Creating Joins

This article demonstrates how to create new data joins in a dataset.

To demonstrate how to create new data joins, we used dataset Flight Delays, based on data previously imported into Arcadia from the datafile flights-2014.zip

The additional datafiles are airline-id.csv, airport-codes.csv, cancellation-code.csv, airport-lat-long.csv, and state-abbreviations.csv.

The following steps demonstrate how to make new joins:

  1. On the main navigation bar, click Data.

    Click DATA on main navigation bar

    The Data view appears, open on the Datasets tab.

    Main landing page of DATA
  2. Create a new dataset based on the datafile flights_2014.csv (compressed).

  3. Find the dataset in the list of datasets, either by scrolling or by using search, and click on it.

    Dataset side navigation appears, open at Dataset Detail view.

  4. In the side navigation menu, click Data Model.

    The Data Model view appears, and shows the name of the only table in the dataset. You may click Show Data to display the data of that table.

    data model, showing sample data for one table
    Data Model for Dataset 'Flight Delays', with a Singe Table and Sample Data Showing
  5. Click Edit Data Model to edit the data model.

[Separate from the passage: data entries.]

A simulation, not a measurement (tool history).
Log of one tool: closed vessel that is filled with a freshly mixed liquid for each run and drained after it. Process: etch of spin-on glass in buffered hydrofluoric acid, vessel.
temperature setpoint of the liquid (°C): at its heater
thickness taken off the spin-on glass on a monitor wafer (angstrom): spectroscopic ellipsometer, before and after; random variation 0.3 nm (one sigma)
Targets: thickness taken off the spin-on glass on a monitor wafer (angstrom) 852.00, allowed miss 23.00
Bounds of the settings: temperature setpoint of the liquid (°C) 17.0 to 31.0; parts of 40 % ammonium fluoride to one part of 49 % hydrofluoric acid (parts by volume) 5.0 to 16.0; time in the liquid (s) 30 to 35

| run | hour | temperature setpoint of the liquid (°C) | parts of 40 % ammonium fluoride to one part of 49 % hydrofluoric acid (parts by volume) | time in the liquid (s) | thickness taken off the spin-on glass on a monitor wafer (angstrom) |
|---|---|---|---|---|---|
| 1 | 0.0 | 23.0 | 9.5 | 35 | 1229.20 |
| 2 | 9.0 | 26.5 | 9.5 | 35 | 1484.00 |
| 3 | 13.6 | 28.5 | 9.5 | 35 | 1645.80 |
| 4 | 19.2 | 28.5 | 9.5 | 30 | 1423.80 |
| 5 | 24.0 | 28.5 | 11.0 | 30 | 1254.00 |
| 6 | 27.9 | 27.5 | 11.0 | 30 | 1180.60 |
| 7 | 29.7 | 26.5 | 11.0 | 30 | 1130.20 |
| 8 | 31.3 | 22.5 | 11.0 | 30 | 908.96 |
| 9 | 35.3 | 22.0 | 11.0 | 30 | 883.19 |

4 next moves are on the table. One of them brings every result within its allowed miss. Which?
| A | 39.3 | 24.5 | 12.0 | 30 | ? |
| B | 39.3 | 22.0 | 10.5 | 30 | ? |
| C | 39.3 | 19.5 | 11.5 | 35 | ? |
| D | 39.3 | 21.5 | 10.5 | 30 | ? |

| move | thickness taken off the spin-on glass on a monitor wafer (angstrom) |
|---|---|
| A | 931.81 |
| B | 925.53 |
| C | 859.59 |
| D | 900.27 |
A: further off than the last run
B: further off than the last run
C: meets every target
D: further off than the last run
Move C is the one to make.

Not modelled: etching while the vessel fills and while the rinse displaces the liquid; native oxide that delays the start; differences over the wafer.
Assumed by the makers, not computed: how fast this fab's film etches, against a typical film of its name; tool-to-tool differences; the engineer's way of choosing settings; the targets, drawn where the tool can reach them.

    Editing the Data Model
    Editing Data Model
  6. Click the sign on the table representation.

    Clicking the table to add a Table Join
    Adding a Table Join

    The Table Browser modal window appears.

  7. In the Table Browser modal window, make the following selections:

    • In the Database Name selector, choose the database documentation.

      Note that you can join tables from different databases. This value is pre-populated to match the dataset's existing table, but it may be changed.

    • In the Table Name selector, choose the table name airline_id.

      This value is pre-populated to match the existing table of the dataset, but it may be changed.

    • Click Select.
    Selecting a table for a join
    Selecting a Table to Join

    The Edit Join modal window appears.

  8. In the Edit Join modal window, the following options are available:

    1. [Optional] Click Clear Fields to clear all already defined joins between the two tables.
    2. [Optional] Click sample data to preview the data. Click again to hide sample data.
    3. [Optional] Click Add Join Pair to add another column connection between the same two tables.
    4. [Optional] Click Add Join Expression to add a join between the two tables based on a custom SQL expression.
    5. [Optional] Click icon (minus) to remove an existing join pair or an existing join expression.
    6. [Optional] Under Join Expressions, click the text box to open the Join Expression interface. There, specify or update a custom SQL expression that defines the join conditions.
    7. Click Apply to save the changes.
    Viewing options in the 'Edit Join' Interface
    Edit Join Interface
  9. In the Edit Join modal window, do the following:
    • Select the matching columns for both tables. On the left side, select the field airlineid. On the right side, select the field code.
    • [Optional] Click Sample Data to view some data in both columns, and verify that the join makes sense. Click again to hide sample data.
  10. Click Apply.

    Specifying the join key
    Specifying the Join Key
  11. Repeat the previous two steps to create seven more joins as follows:

    • The table airport_codes has two joins to the main table, and you must create each join separately as follows:

      • Left column origin = right column code.
      • Left column dest = right column code.
    • The table cancellation_code has a join for left column cancellationcode = right column code.
    • The table airport_lat_long has two joins to the main table, and you must create each join separately as follows:
      • Left column origin = right column locationid.
      • Left column dest = right column locationid.
    • The table state_abbreviations has two joins to the main table, and you must create each join separately:
      • Left column deststate = right column abbreviation.
      • Left column originstate = right column abbreviation.

      This step is optional, and depends on whether your flights_* table has fully extended state names.

  12. Click Save.
    Data model with 8 joins to the primary table
    Data Model with Distinct Joins
  13. [Optional] Click (link) icon to edit joins or to change join type.